Craig Hardgrove: Hi. I’m Craig Hardgrove and I’m leading a team of researchers that’s sending this spacecraft to the moon.
This isn’t a scaled-down version. This is the actual size of our spacecraft. It’s called the Lunar Polar Hydrogen Mapper, or LunaH-Map for short. LunaH-Map will launch on one of the most powerful rockets ever built by NASA. And this tiny spacecraft will propel itself into lunar orbit using its own propulsion system. And that’s a first for a spacecraft this small. As with any first, it’s also very risky. I want to tell you about this mission, why we’re going to the moon, and why it’s worth the risk.

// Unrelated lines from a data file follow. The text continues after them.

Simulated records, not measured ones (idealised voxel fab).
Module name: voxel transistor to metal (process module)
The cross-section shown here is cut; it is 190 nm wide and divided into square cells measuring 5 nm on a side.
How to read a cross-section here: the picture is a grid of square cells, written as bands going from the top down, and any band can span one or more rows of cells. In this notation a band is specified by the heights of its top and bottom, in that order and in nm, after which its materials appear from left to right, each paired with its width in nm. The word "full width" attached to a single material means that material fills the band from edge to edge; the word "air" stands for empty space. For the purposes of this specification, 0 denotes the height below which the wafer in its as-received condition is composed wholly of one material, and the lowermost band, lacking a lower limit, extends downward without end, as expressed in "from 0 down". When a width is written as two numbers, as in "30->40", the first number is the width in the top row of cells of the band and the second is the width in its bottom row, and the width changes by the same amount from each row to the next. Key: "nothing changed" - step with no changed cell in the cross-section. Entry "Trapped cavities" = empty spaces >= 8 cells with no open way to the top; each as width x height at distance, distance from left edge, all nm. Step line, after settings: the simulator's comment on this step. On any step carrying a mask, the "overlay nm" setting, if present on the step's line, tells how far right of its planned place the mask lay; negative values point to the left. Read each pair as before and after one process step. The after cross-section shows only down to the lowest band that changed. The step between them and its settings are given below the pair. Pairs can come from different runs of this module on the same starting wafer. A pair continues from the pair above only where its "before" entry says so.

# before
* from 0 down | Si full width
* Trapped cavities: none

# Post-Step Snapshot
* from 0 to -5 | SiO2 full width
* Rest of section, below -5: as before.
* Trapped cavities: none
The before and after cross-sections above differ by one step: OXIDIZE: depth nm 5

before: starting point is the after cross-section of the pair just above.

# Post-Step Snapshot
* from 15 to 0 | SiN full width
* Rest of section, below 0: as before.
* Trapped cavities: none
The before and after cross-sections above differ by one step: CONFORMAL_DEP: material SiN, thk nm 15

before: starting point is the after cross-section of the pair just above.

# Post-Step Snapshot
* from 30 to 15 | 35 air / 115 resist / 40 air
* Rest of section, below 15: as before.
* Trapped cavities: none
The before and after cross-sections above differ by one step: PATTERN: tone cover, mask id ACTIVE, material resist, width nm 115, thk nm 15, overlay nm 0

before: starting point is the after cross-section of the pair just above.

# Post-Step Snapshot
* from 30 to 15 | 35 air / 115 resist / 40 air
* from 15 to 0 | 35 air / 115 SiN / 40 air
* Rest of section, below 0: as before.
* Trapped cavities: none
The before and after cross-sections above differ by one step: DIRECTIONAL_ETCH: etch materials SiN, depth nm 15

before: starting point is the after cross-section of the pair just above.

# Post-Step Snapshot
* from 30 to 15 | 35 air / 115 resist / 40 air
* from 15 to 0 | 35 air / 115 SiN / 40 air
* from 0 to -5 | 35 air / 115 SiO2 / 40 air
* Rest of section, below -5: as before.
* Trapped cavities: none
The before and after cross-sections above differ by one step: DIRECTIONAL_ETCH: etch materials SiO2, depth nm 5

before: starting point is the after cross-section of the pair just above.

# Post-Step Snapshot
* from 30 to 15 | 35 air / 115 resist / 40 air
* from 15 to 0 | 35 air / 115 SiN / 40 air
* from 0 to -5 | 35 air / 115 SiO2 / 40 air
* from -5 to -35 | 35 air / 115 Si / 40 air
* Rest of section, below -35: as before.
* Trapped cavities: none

We’re sending LunaH-Map to the moon to sniff out just how much hydrogen is beneath the surface. And we’re looking for hydrogen because it’s a key component of water. Water is geologically interesting on the moon. How did it get there? It’s also important for future human exploration, since it could be used as fuel. The moon could be a jumping-off point for the rest of the solar system. But the moon is a harsh place. It barely has any atmosphere at all. The temperature can change by more than 100 degrees from day to night. And in that type of environment, any ice or water that’s hit by sunlight would immediately be lost to space.
But there’s a lot of scientific evidence that suggests water ice could be present on the moon, but in special eternally-dark crater floors at the South Pole. These regions are in permanent shadow. They’re some of the coldest places in the entire solar system. So that’s where LunaH-Map map is headed. LunaH-Map will carry a tiny science instrument called a neutron detector, which is sensitive to the low-energy neutrons that are leaking out at the top meter of the moon’s surface. We can use that total number of neutrons to determine how much hydrogen is trapped below. And that too is something that’s never before been attempted on a spacecraft this small.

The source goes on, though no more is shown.